The Second Best Exotic Marigold Hotel: Maggie Smith, Judi Dench make growing old look charming
Who would have thought that in a film about a bunch of old British codgers coming to India in their twilight years, there nestled the possibility of a franchise? In a world obsessed with youth and sex appeal, The Second Best Exotic Marigold Hotel is an outlier. Its stars are all wrinkled and gnarled with old age. There’s no torrid passion and the drama is limited. In fact, there’s barely a plot to the film. And yet, The Second Best Exotic Marigold Hotel is perhaps the most fun you can have at the movies this week.
Director John Madden and screenwriter Ol Parker take us back to their picturesque vision of Jaipur, where the retired British crew of The Best Exotic Marigold Hotel are trundling along comfortably. Little has changed at this ramshackle establishment.
Sonny (Dev Patel) is as full of bluster and ineptitude as ever. He’s now engaged to be married to Sunaina (Tina Desai) and dreams of expanding the hotel. Muriel Donnelly (Maggie Smith) is by his side, offering stinging put-downs and succinct commentary with her characteristic panache. Evelyn Greenslade (Judi Dench) is now working as a textile supplier and fittingly, is dressed in gorgeous kurtas and shawls that will make fashionistas’ pulses flutter, regardless of how old they are. Her tentative romance with Douglas Ainslie (Bill Nighy) is as delicately poised as it was at the end of the first film. Madge Hardcastle (Celia Imrie) is still looking for a man to marry. Adding a little American twist to the tale is Guy Chambers (Richard Gere), who comes to the hotel and immediately starts crushing on Sonny’s mum (Lilette Dubey).
The flimsy plot of The Second Best Exotic Marigold Hotel is less a premise and more of an excuse to return to bring this group of remarkable and beloved British actors together again. Sonny needs an investor for the expansion he’s planning and so turns to an American company for help. The Americans tell him that they’ll be sending an inspector to see the property before they make their decision. So when two new guests show up at the hotel, Sonny’s nose knows one of them is the American inspector.
Meanwhile, the retired lot are working their way through their own little conflicts. Can Evelyn and Douglas take that final step to coupledom? Madge has to choose between two eligible Indian paramours. Muriel is doddering along unsteadily, but how long can her willpower trump her crumbling body?

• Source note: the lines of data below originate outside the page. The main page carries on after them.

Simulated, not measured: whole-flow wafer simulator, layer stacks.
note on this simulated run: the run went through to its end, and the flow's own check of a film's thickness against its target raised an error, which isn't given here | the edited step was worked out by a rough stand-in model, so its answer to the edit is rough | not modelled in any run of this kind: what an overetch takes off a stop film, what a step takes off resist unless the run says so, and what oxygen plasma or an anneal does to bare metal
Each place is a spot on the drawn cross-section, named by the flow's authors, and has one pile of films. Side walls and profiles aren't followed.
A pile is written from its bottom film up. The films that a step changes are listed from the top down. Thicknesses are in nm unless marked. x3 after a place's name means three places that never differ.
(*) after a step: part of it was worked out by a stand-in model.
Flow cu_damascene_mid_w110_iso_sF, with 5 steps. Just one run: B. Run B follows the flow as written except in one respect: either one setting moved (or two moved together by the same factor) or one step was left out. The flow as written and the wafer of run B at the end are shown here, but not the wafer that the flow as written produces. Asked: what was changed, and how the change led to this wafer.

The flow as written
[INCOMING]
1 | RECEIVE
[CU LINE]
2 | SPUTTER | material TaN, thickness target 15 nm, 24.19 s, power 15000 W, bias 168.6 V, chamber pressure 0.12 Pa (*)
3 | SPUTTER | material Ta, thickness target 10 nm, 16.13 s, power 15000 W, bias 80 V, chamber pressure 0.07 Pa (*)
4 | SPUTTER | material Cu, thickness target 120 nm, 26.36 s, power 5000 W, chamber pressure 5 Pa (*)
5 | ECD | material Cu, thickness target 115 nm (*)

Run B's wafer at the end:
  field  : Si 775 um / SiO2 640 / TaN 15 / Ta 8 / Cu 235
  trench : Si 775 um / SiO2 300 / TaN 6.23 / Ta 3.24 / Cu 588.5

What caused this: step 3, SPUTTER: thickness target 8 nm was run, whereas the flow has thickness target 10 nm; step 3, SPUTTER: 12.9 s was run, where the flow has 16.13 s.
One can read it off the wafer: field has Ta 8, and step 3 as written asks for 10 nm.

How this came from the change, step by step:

Parker’s script is filled with is delightful banter, particularly when the lines are being delivered by Nighy, Smith and Dench. Dench and Nighy are adorable as the awkward couple, shyly tiptoeing around each other. In his sharply-tailored suits, Nighy looks dashing enough to be a romantic lead, age be damned. Dench slips in a couple of lines in Hindi and her accent is absolutely ghastly. Fortunately, she more than makes up for it with her impeccable timing and delivery in the English dialogues.
You can put most of Smith’s lines on a t-shirt, like, “I don’t do advice. I do opinion.” She’s quite obviously channelling some of the acerbic wit that she displays in Downton Abbey. It’s a neat little parallel that Smith plays a dowager countess in the television show and in The Best Exotic Marigold series, her character is a retired housekeeper — Upstairs or Downstairs, Dame Maggie Smith lords over whatever domain you give her.
Patel manages to be endearing even while coming across as entirely over the top and ridiculous. It’s evident he’s hamming, but it’s still impossible to keep a straight face when he clutches Richard Gere and calls him “a perfect specimen”.
All in all, The Second Best Exotic Marigold Hotel reminds you of the golden age of Hollywood, when films relied upon charm and conversation, rather than action and drama, for their success. The audaciousness of this film is its modesty — it’s utterly old-fashioned and has none of the bombast that’s an integral part of blockbusters today. Instead, The Second Best Exotic Marigold Hotel is full of vintage movie magic. All it has going for it is wit and repartee. The conflicts are resolved inexplicably. The crises are not world-altering, but almost silly in their minuteness. There are no villains lurking in any corners and love is gentle, polite business.
It’s all very unspectacular, but thanks to sparkling performances by Smith, Dench and Nighy, The Second Best Exotic Marigold Hotel is just what the doctor ordered if you want a simple, feelgood film. That’s remarkable when you keep in mind that most of the characters are basically just waiting to die in this story. Yet, there’s no sadness here. At its gloomiest, a tinge of wistfulness dulls the Technicolor, Indian fantasy that Madden and his team have created. But those moments are brief and what The Second Best Exotic Marigold Hotel remind us is that so long as you’re alive, there’s a life to be lived and enjoyed.